Although prosecuted in a Nashville federal court, Dunn’s case involved a battery of investigative agencies, including Metro police, Michigan State Police, the Canadian Provincial Weapons Enforcement Unit in Ontario and the ATF.
Despite Monday’s guilty plea, federal agents say there are many details about Dunn’s case they cannot yet discuss because the investigation is ongoing.
“I can say it started with gun-crime traces from Michigan,” Ronald Turk, assistant special agent in charge of the Nashville ATF office, said yesterday. “There were guns that came back to him.”
Those guns put Dunn into the sights of ATF Special Agent Patrick Hand.
Dunn is expected to be sentenced by U.S. District Court Judge Robert Echols in the coming weeks.
“Mr. Dunn fully acknowledged his responsibility for the criminal offenses for which he was charged,” his attorney, Kim Hodde, said yesterday. Yet she and her client haven’t been willing to concede all of the potentially aggravating factors involved in the case – factors that could lengthen his prison sentence.

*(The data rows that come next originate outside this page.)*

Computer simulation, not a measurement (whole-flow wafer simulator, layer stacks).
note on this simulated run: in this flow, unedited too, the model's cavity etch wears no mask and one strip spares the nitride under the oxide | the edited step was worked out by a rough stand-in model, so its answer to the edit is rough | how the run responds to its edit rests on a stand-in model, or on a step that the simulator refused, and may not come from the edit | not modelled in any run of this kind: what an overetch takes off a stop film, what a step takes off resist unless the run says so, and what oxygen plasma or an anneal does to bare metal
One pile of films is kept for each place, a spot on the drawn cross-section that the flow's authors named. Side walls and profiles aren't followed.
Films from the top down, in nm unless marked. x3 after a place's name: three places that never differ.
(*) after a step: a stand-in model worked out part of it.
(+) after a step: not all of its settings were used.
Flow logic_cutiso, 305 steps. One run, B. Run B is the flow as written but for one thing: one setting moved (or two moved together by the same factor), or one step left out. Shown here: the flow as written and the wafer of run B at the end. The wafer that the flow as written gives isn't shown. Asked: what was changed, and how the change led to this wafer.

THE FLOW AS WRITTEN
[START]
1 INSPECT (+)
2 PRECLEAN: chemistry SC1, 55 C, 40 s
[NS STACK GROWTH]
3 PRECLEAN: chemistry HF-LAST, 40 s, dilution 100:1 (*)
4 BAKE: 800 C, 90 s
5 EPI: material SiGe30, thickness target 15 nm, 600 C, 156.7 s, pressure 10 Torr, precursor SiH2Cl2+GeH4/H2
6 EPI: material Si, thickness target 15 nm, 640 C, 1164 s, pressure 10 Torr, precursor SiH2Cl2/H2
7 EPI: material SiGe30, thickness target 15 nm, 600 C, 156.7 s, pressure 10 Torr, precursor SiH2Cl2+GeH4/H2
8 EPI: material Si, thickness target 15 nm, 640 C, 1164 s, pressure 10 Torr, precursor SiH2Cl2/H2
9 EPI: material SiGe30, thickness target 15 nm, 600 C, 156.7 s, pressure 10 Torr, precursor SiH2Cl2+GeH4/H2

Two episodes described by authorities in court shed some light on Dunn’s run-ins with the law:
- On Sept. 7, 2000, Dunn was stopped by Michigan State Police, who found 13 semi-automatic pistols, ammunition and magazines in his possession. After being read his Miranda rights, he told an officer that he was a gun dealer who had a permit to carry the firearms. He also said he was on his way to Detroit to sell the guns.
- On Jan. 15, 2001, Dunn called Nashville police to report a crime – the possible theft of 70 handguns from his Nashville residence. The next day, the ATF had some questions for him. During that conversation, he told federal agents that he had planned on opening a gun shop. Then he said that he had applied for a federal firearms license but that he might have “jumped the gun” by building inventory before he’d actually received the license.
He promised to explain it all by bringing some supporting documentation to the ATF, but he failed to show up for questioning.
Federal agents said they have no record that Dunn ever applied for a dealer’s license.
ATF spokesman Eric Kehn said yesterday that plenty of other factors caused the bureau to investigate Dunn but, like Turk, he said he couldn’t elaborate.
Dunn was indicted in February 2004 on charges of dealing firearms without a license and transporting firearms in interstate commerce without a license.
He faces up to five years in prison and a $250,000 fine for each count.